Santa Cruz Bicycles Tour - Part 1

In April I had the opportunity to head down to Santa Cruz to check out their facilities and ride their new bikes, the Tallboy LT, Superlight 29, and Highball AL.

I also got to escape this:

And see some of this:

I had forgotten what it looked like.

Santa Cruz Bicycles is a unique company in that they've got international appeal and the image of a large boutique brand, but their facilities are very limited and they run more like a mom-and-pop operation.  On the one hand, there is a great family feel among the staff there, and everyone mountain bikes.  You also have a system where a bike goes through a lot of people's hands before it gets to a dealer--this means blemishes tend to get noticed before they go out the door.  On the other hand, things move slowly at Santa Cruz.  There are no bikes built, boxed and ready to go except for ones that have already been ordered and are waiting for the UPS truck to pick them up that day.  That's right, NO open stock of boxed bikes.  So, when you order a Santa Cruz, your bike goes into the queue and has to be assembled before it can go to ship.  Needless to say, with their bikes in such high demand--particularly right now--this means you might have to wait a bit for your bike.

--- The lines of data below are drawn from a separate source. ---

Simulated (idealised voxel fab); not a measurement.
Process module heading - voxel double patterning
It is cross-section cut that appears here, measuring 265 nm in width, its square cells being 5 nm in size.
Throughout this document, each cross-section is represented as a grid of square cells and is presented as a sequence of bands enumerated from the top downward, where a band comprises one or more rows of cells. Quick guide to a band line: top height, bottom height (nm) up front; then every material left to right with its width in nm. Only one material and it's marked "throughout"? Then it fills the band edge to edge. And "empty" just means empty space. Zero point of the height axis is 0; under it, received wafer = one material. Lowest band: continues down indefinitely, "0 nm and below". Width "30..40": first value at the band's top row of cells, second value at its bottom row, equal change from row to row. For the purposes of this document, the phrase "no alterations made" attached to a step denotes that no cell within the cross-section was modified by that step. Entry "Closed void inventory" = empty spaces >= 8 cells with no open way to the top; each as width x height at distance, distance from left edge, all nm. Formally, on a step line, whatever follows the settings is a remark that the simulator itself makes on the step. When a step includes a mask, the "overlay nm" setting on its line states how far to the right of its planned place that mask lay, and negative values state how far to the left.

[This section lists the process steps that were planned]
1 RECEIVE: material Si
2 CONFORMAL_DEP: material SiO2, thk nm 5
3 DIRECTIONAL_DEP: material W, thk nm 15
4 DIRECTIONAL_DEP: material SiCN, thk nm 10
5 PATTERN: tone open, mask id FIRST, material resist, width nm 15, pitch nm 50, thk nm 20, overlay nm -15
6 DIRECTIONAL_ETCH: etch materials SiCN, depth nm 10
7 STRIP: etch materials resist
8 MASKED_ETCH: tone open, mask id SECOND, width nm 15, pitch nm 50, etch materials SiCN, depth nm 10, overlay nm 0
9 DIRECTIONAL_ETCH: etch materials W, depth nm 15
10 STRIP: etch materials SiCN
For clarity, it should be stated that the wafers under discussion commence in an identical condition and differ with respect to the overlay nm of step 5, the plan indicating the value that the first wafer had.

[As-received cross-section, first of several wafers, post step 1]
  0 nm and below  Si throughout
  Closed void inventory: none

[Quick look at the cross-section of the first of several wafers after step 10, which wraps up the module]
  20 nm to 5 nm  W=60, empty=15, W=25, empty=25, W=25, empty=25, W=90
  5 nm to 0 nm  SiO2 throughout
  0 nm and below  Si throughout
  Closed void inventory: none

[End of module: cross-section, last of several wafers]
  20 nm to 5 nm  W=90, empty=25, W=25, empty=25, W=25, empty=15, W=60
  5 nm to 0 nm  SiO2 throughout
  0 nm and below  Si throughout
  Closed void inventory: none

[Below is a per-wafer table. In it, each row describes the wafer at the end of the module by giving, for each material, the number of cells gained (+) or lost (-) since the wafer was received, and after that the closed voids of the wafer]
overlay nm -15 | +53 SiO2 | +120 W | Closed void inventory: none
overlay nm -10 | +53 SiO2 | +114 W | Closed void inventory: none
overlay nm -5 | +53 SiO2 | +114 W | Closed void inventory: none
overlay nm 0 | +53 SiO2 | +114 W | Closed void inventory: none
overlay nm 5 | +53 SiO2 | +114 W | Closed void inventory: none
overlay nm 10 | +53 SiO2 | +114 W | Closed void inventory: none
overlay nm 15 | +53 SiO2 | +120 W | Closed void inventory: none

Their warehouse/factory space is two small old cannery buildings divided by a loading area.  They're so cramped for space that everyday, they haul out palates of components and frames to make room to assemble their bikes.  Every day.  And every night, all that shit gets hauled back inside.  Every night.

When shipments arrive, it creates even more of a jam.  That's palates of Maxxis tires mixed in with frames.


The assembly process starts with this:

Someone picks the parts for a bike and loads them onto a rolling cart (see the frames underneath each cart).

The cart is rolled to a work station.  Here, the wheels are taped for tubeless set-up, and rotors, cassettes, tires and tubes are mounted.

While this guy assembles the cockpit.

And these guys assemble the frame.

Loctite on the pivot bolts.  One guy here assembles all the pivots.

When complete, bikes are boxed and shipped.

Santa Cruz is now offering a custom color program.  All of those bikes are powder coated in-house.

I don't have photos, but Santa Cruz also builds their wheels in-house.  Wheels are hand-laced and built by a machine.  They're then checked for tension and true on a stand.

All-in-all it's an impressive operation particularly given the limited amount of space they have to work with.